In a unanimous vote May 20, 2015, the Securities and Exchange Commission (SEC)
proposed reporting and disclosure changes for investment companies and registered
investment advisers. Primary goals of the proposals are to modernise and enhance the disclosures while improving the SEC’s use of technology in collecting, monitoring and analysing risks.
The SEC specifically hopes to enhance data collection related to derivatives, securities lending activities, liquidity, and pricing of portfolio instruments for registered investment companies, not including money market funds. Further, the proposed changes would expand the SEC’s ability to identify and monitor risks of registered investment companies and registered investment advisers. The agency feels the new measures are necessary due to the growth of new and more complex investment products and strategies.

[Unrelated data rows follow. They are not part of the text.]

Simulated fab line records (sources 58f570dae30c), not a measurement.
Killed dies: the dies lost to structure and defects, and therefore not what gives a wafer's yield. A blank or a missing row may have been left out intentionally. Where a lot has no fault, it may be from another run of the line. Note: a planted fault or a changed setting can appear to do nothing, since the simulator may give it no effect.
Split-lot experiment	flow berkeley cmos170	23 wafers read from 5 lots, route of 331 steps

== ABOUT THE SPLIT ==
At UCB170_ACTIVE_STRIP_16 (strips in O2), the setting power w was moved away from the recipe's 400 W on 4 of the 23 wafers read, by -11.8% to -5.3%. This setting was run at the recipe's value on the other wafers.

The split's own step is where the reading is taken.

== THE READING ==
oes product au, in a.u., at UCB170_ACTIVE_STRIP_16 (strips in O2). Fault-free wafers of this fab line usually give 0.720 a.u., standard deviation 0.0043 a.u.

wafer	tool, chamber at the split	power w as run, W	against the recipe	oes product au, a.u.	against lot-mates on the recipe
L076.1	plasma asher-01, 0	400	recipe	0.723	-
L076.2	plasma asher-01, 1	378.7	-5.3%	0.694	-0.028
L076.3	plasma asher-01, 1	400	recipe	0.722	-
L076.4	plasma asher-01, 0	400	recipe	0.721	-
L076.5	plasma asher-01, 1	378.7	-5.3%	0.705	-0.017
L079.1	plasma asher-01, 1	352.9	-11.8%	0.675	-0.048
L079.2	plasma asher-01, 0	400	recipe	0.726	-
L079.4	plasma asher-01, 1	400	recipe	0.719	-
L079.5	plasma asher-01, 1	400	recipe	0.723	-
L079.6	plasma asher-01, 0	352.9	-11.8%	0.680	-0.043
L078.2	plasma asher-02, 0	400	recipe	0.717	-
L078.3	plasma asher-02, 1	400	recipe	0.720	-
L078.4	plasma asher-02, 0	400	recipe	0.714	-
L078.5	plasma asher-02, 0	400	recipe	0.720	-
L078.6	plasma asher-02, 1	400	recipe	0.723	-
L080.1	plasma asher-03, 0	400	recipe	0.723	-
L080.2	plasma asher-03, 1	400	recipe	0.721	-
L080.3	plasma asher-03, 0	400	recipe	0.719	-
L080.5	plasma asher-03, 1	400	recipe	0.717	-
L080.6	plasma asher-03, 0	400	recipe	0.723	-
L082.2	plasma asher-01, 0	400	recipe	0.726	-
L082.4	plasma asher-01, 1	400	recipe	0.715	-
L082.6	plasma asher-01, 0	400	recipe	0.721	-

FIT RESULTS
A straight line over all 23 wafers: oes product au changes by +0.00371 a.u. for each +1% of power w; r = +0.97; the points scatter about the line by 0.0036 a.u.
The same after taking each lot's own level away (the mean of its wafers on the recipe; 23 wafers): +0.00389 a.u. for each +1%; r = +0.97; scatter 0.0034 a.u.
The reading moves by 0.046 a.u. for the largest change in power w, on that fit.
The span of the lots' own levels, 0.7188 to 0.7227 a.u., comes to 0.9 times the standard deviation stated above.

These new proposals include:
- new forms: mutual funds, Exchange-Traded Funds (ETFs) and other registered investment companies would be required to file two new forms designed to gather structured data, allowing for better public and private data analysis: – Form N-PORT: a monthly portfolio reporting form; and – Form N-CEN: an annual reporting form that would gather census-type information;
- regulation S-X (enhanced financial statement disclosures): enhanced, standardised financial statement disclosures would be required;
- form ADV amendments: these amendments would require investment advisers to provide additional risk information;
- website disclosure: a proposed new rule of the Investment Company Act (i.e. proposed Investment Company Act Rule 30e-3) would permit mutual funds and other investment companies to provide shareholder reports via a website; and
- investment adviser-related amendments: Investment Advisers Act of 1940 (Investment Advisers Act) Rule 204-2 amendments would require advisers to maintain records of performance calculations and performance communications.